Sleeping is way harder than it looks. Some ideas to help.
Added on Sunday 01 November 15
For many autistic people their bedroom is their safe space. It is probably the only space that is just for them, especially for younger people. This article contains some tips on what I think help make bedrooms super autism friendly.
Bedrooms are a very personal thing and autism effects everyone differently. What follows is my preferences, However, I hope that by sharing them they can also help give other people ideas.
Ignoring the name of the room for a moment (e.g., Bedroom) is a bed really required or only there as its conventional? I don’t have a bed as such. I had a custom "bed" (really a big cot) made about 5 years ago and it helped my sleep no end.
Anyway, the point is its very possible a bed might not be the best environment for sleeping for some autistic people. Many of us prefer small, enclosed and secure spaces to sleep. This can come in many forms. I prefer something solid, big and enclosed. Other people may prefer a tent of some type. Other people again get on fine with a matress on the floor.
Be brave and experiement. Beds are conventional, but for many, utterly useless.
Many people on the autism spectrum are very sensitive to sensory input like light, noise and textures. Lighting is often an easy fix. The best lighting for me is controllable, indirect and cold.
By which I mean. I like to have lights where i can control the colour, brightness and direction. I configure my lights to be indirect; i point them at walls, and upwards, not into the room, i use the ceiling light rarely. Finally i need the lights to be physically cold. I don’t feel confident around things which get hot. I dont want to need to have unsafe things in my room so I have a rule that nothing "hot" is allowed in my room.
My approach to this is to use Phillips Hue and Hue Lux bulbs. They are not cheap, but they are fantastic and if you can find the zigbee base station on ebay, the Hue lux lamps are a bargain at £15 each. For a more in depth look, take a look at my phillip hue review.

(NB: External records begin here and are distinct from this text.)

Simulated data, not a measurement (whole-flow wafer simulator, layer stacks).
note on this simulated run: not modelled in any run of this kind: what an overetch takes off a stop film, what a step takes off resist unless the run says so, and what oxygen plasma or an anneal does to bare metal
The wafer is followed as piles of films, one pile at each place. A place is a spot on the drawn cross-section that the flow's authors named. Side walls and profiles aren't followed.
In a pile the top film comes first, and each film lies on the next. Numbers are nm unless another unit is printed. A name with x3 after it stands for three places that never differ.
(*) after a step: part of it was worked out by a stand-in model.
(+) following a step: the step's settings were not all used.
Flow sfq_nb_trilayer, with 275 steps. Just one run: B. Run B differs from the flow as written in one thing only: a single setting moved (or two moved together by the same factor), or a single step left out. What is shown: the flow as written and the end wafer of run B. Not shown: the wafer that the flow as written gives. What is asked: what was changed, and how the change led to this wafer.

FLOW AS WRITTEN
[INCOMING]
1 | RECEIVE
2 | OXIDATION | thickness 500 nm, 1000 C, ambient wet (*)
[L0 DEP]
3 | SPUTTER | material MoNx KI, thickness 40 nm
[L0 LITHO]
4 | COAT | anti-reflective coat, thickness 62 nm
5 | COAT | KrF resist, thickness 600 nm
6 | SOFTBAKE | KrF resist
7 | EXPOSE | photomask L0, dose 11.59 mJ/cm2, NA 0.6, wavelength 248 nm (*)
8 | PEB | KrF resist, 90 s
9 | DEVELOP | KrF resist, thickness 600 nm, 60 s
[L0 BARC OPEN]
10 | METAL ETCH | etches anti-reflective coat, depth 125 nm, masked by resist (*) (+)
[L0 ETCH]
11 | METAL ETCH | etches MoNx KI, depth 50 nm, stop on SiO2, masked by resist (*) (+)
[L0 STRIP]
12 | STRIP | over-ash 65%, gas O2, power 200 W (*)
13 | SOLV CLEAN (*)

I crave structure and routine. However, the first thing i tend to do when i get anxious is to rearrange my bedroom. I know a few other auties who are the same. I think its because when i am anxious i am desperate to feel in control, and reordering my space is a way in which i feel in control.
That said, for me a good layout needs a few things. I need to be able to see the door, i need a big single space (with nothing to trip over or walk around) and i need as little visual clutter as possible. I will see ALL the visual details, ALL the time. If there are no details to see, i am much better able to concentrate.
Beyond lighting, the color of the walls also play a role in making my bedroom feel good. I find large white rooms difficult because i get lost in them. Waking up in the night and having to think for a few moments to understand which way i am facing is annoying and sometimes a little frightening.
For my room, i have placed furniture into corners and use glow in the dark stickers in the corners and edges. This means i can *see the shape of the room and therefore easily locate myself within it.
Finally, as i am sensitive to texture i am really careful with bedding. For sheets i buy really nice sheets from john lewis which are very thick. They dont fold and create lumps and they can be cleaned at high temperatures should they get soiled without changing texture.
For my duvets i tend to go for kids duvets (I like the colors etc) and they also seems to have a good texture. Mothercare when they have them seem to make amazing high quality duvets. To help, i then buy lots of identical duvets. This means i can often take one with me when i go on holiday.
Finally, i have lots of soft toys who have jobs. This is more an anxiety thing than strictly sensory, but i feel better knowing i have a few plushies on gaurd. It’s not very rational…. but it helps anyway.
So those are my tips for making autism friendly bedrooms.